Many people around the world woke up today to the stunning news that the U.K. had voted to leave the European Union -- if they didn't stay up all night watching the vote. In the aftermath of Britain's referendum, global markets have tumbled, bond yield spreads have soared, and financial analysts and economic officials have been left scrambling to readjust their economic forecasts.
Perhaps the world should have been better prepared for the news; after all, polling in the lead-up to the referendum showed the yes and no votes nearly tied. But apparently, it wasn't. On Friday morning, investors, economic analysts and others seemed stunned by the referendum results.
Here are six charts that show the world's response to the Brexit announcement.
1. The stock market's so-called "fear gauge" soared following the Brexit vote
The VIX, a measure of expected volatility in the S&P 500 that is often called a "fear gauge," surged following Britain's vote, signaling the onset of the most turbulent trading day in months. The S&P 500 and the VIX tend to move in opposite directions, so when the VIX climbs, that indicates investors expect the S&P 500 to fall.
2. Italian and Spanish bonds tumbled as investors sought safer investments.

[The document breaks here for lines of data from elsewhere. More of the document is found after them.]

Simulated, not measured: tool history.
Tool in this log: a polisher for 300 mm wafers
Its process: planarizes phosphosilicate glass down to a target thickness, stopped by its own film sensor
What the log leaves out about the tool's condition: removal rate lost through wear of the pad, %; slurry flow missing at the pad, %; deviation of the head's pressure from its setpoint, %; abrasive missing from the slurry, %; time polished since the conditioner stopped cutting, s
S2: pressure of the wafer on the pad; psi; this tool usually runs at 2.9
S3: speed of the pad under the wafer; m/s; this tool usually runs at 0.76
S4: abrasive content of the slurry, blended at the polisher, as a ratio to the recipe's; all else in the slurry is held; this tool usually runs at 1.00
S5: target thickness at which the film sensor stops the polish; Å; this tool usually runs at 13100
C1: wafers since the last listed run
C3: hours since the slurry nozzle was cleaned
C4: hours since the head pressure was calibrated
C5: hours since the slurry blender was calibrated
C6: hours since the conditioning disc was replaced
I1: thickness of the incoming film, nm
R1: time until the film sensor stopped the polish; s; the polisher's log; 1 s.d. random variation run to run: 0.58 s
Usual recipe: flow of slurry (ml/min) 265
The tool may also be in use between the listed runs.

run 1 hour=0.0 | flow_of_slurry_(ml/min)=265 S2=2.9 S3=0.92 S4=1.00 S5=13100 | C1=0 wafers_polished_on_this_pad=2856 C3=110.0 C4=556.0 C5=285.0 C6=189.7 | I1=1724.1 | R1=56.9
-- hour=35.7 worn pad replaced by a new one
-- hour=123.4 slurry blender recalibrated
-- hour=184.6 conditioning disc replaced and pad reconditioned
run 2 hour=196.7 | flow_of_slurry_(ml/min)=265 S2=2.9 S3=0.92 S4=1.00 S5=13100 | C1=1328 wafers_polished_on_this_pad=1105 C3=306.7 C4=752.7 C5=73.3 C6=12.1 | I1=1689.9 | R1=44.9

The vote for Brexit increased the perceived risk of economic and political instability across the European Union, especially in weaker economies like Italy and Spain. As a result, Italian and Spanish bonds tumbled as investors sought assets that are perceived as safer, like German bonds. The yield spread between Spanish 10-year-bonds and similar German bonds climbed to the highest levels seen since March 2015, before Europe's central bank began its massive bond-buying program.
3. Banks and government bodies cut back on forecasts for global economic growth.
Following the Brexit vote, IHS Global Insight announced that it would cut its GDP growth forecasts for the UK to 1.5 percent from 2 percent in 2016, and to 0.2 percent from 2.4 percent in 2017. The U.K. Treasury has previously forecast that a vote to leave the UK would depress GDP by between 3.6 percent and 6 percent, The Guardian reported.
4. The pound fell to its lowest value against the U.S. dollar since 1985.
The pound fell more than 8 percent Thursday night, the currency's worst day on record, as Wonkblog's Kim Soffen writes.
5. British real estate stocks suffered.
The vote also sparked concern over the position of London as the world's foremost financial center and services hub. Shares of U.K. real estate firms plunged, as analysts predicted that London office price could fall by as much as 20 percent.